Heisenberg Necklace Model in Magnetic Field

TL;DR

This paper investigates how nuclear spins interact with electronic spins in nearly one-dimensional Heisenberg chains, revealing a characteristic energy scale affecting low-energy excitations and magnetic field responses, relevant for materials like SrCuO$_2$ and Sr$_2$CuO$_3$.

Contribution

It introduces the Heisenberg Necklace model to analyze nuclear-electronic spin interactions and predicts a universal velocity ratio of gapless modes at strong magnetic fields.

Findings

Identifies a characteristic energy scale $\\Lambda$ for spin coupling.

Shows the low-energy spectrum remains gapless with two modes of different velocities.

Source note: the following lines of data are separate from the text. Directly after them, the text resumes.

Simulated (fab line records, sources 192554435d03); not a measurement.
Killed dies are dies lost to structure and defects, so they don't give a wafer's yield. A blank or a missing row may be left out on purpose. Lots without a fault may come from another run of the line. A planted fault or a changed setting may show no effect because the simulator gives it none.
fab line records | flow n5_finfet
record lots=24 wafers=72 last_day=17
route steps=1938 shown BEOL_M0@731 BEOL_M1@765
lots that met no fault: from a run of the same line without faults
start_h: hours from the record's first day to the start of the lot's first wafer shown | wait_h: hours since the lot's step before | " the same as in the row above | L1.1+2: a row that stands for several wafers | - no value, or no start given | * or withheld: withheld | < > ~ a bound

Finds the energy scale is insensitive to strong magnetic fields.

Abstract

Motivated by the experimental realizations of nearly one-dimensional spin-1/2 Heisenberg model found in chain cuprates SrCuO$_2$ and Sr$_2$CuO$_3$, which remain in a quantum-critical Luttinger liquid state down to temperatures that are much lower than in-chain exchange coupling, we consider the perturbation to this state caused by interactions with nuclear spins on the same sites. We study the low-energy sector of the Heisenberg Necklace model and estimate the effect of the coupling between the nuclear and the electronic spins on the overall spins dynamics and its dependence on the magnetic field. We find that the Necklace model has a characteristic energy scale, $\Lambda \sim J^{1/3}(\gamma I)^{2/3}$, at which the coupling between spins of the necklace and the spins of the Heisenberg chain becomes strong. In the strong magnetic field $\mu_B B > \Lambda$ the low energy spectrum is gapless, but two gapless bosonic modes have different velocities whose ratio at strong fields approaches a universal number, $\sqrt 2 +1$. In the case of Sr$_2$CuO$_3$ the energy scale $\Lambda $ is sizable and comparable to the Neel ordering temperature induced by the inter-chain coupling, and thus could noticeably modify the low temperature magnon dynamics. We further find that the above energy scale is insensitive to strong magnetic field, $\mu_B B \gg \Lambda \sim J^{1/3}(\gamma I)^{2/3}$, and therefore the interaction with nuclear spins cannot lead to unusually strong magnetic field dependence of the magnon spectrum observed by ESR in Sr$_2$CuO$_3$, which has been attributed to the magnon interaction with the Higgs mode.